Comment by jayd16
1 day ago
Perforce gets the job done but it's a major reason why build tooling is worse in games.
Github/gitlab is miles ahead of anything you can get with Perforce. People are not just pushing for git because they ux of it, they're pushing git so they can use the ecosystem.
What do you mean “build tooling is worse in games”? I’ve worked in games for 20 years and used both perforce and got extensively across small, medium, and large projects.
There’s nothing technically worse about perforce with regard to CI/CD, if that’s what you’re talking about, except that of course there are more options for git where you just click a button and enter your credentials and away you go. But that’s more a function of the fact that there aren’t as many options for perforce hosting and companies are more likely to host it internally themselves.
If companies are using perforce but aren’t running any CI/CD that’s because they’re lazy/small/don’t see the value.
You said it yourself, there are less options and that's worse. Swarm is a bad joke. Nothing is as integrated as gitlab/GitHub.
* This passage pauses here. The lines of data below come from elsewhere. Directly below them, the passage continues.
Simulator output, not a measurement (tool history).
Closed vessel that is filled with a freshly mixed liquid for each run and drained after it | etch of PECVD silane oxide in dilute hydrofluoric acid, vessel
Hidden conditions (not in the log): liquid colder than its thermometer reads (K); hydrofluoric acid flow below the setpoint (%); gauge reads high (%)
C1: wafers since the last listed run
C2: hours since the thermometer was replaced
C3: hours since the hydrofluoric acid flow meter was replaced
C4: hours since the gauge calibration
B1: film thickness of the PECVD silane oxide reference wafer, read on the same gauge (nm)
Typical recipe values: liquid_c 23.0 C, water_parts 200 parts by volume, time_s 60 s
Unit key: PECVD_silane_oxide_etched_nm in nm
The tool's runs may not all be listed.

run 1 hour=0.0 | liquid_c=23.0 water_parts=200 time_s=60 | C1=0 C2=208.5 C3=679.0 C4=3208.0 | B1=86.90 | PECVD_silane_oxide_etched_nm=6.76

Right. Sure I agree with that. You have to do a lot more yourself. I just don't think it's that big a deal though but that's probably just me. Someone running Perforce has probably set that up themselves, and so they vaguely know what they're doing. So if they care about CI/CD they probably have the ability to set it up themselves. Personally I've used CruiseControl.NET, Jenkins, Buildbot, and custom in-house software and the first three support Perforce out of the box. I also don't mind the classic Swarm UI (I don't like the new UI) although I admit I do prefer the GitHub and GitLab UI!
There is the old adage that every bit of friction increases the chance something won't be done.
Swarm feels like a minimal effort to me and just isn't as frictionless as GitHub. Id rather have Swarm than not, but it's not great.